Let $X$ and $Y$ be i.i.d random variables in the plane with a pdf
$$f(x) = \frac{1}{\sqrt{2\pi}} \cdot \text{exp}(-x^{2}/2) \hspace{1cm} -\infty < x< \infty.$$
Let $U = X + Y$ and $V = X^{2} + Y^{2}$. Compute the joint mgf of $U$ and $V$.
My first step was to compute the MGF of $U$ as follows:
\begin{align*} \mathbb{E}[e^{sU}] = \mathbb{E}[e^{s(X + Y)}] = \mathbb{E}[e^{sX}e^{sY}] \\ = \mathbb{E}[e^{sX}] \cdot \mathbb{E}[e^{sY}] \\ = M_{X}(s) \cdot M_{Y}(s) \\ = (e^{s^2/2})^{2} \\ = e^{s^{2}}, \end{align*}
where $t \in \mathbb{R}$. Note that we can separate expectations due to independence.

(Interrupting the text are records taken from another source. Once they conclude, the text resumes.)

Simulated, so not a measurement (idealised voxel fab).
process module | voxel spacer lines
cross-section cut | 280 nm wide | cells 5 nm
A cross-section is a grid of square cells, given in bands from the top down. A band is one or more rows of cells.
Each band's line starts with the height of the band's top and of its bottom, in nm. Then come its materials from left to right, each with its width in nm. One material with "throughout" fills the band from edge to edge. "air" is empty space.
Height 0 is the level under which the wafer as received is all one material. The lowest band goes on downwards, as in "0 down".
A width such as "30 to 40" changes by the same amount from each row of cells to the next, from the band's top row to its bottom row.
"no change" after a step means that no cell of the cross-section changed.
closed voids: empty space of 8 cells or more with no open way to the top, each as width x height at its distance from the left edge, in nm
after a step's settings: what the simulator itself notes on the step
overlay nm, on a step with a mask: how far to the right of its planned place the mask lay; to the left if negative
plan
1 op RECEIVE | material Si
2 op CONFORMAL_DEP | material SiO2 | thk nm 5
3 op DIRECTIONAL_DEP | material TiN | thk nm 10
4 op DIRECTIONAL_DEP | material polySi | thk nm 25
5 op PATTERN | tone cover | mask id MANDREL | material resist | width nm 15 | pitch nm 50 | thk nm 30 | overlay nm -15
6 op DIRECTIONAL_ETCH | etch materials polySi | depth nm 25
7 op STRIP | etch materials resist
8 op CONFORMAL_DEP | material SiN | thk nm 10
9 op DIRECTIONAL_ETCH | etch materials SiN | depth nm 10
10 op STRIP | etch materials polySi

Now I can compute the MGF of $V$ as follows:
\begin{align*} \mathbb{E}[e^{tV}] = \mathbb{E}[e^{t(X^{2} + Y^{2})}] = \mathbb{E}[e^{tX^{2}}] \cdot \mathbb{E}[e^{tY^{2}}] \\ = M_{X^{2}}(t) \cdot M_{Y^{2}}(t), \end{align*}
To proceed, I need the mgf of $X^{2}$ and $Y^{2}$. So, maybe is there an easier way to approach this problem? If not, how would I proceed. Then, at the end, I can just multiply the two mgf I found individually? I'm not sure if this approach is correct though, as it would assume $U$ and $V$ to be independent.
The joint moment generating function of $U$ and $V$ is given by
$$\mathbb{E}[e^{sU + tV}] $$
You have written down the joint MGF correctly. Now just plug in the definitions of $U$ and $V$, and keep going, using independence where you can to simplify things.
To compute the last term, I believe you can compute the integral directly, i.e. $$E[e^{sX+tX^2}] = \int_{-\infty}^\infty e^{sx+tx^2} f(x) \, dx = \frac{1}{\sqrt{2\pi}} \int_{-\infty}^\infty e^{sx + tx^2 - x^2/2} \, dx.$$ You might need to do some casework (e.g., when $t=1/2$ this integral diverges, etc.).
Edit:
When $t \ge 1/2$, I believe the integral $\int_{-\infty}^\infty e^{sx + (t - \frac{1}{2}) x^2} \, dx$ diverges. When $t < 1/2$ we can write $$sx + tx^2 - x^2/2 = -\frac{(x-\mu)^2}{2\sigma^2} + c$$ where $\mu = \frac{s}{1-2t}$ and $\sigma^2 = \frac{1}{1-2t}$ and $c = \frac{s^2}{2(1-2t)}$. So the integral is $$\frac{1}{\sqrt{2\pi}}\int_{-\infty}^\infty e^{sx + tx^2 - x^2/2} \, dx = \frac{1}{\sqrt{2\pi}} e^c \int_{-\infty}^\infty e^{-\frac{(x-\mu)^2}{2\sigma^2}} \, dx = \frac{1}{\sqrt{2\pi}} e^c \sqrt{2 \pi \sigma^2} = \frac{1}{\sqrt{1-2t}} \exp\left(\frac{s^2}{2(1-2t)}\right).$$ It seems like the final answer is thus $$\frac{1}{1-2t} \exp\left(\frac{s^2}{1-2t}\right), \qquad t < 1/2$$ but I may have made some typos.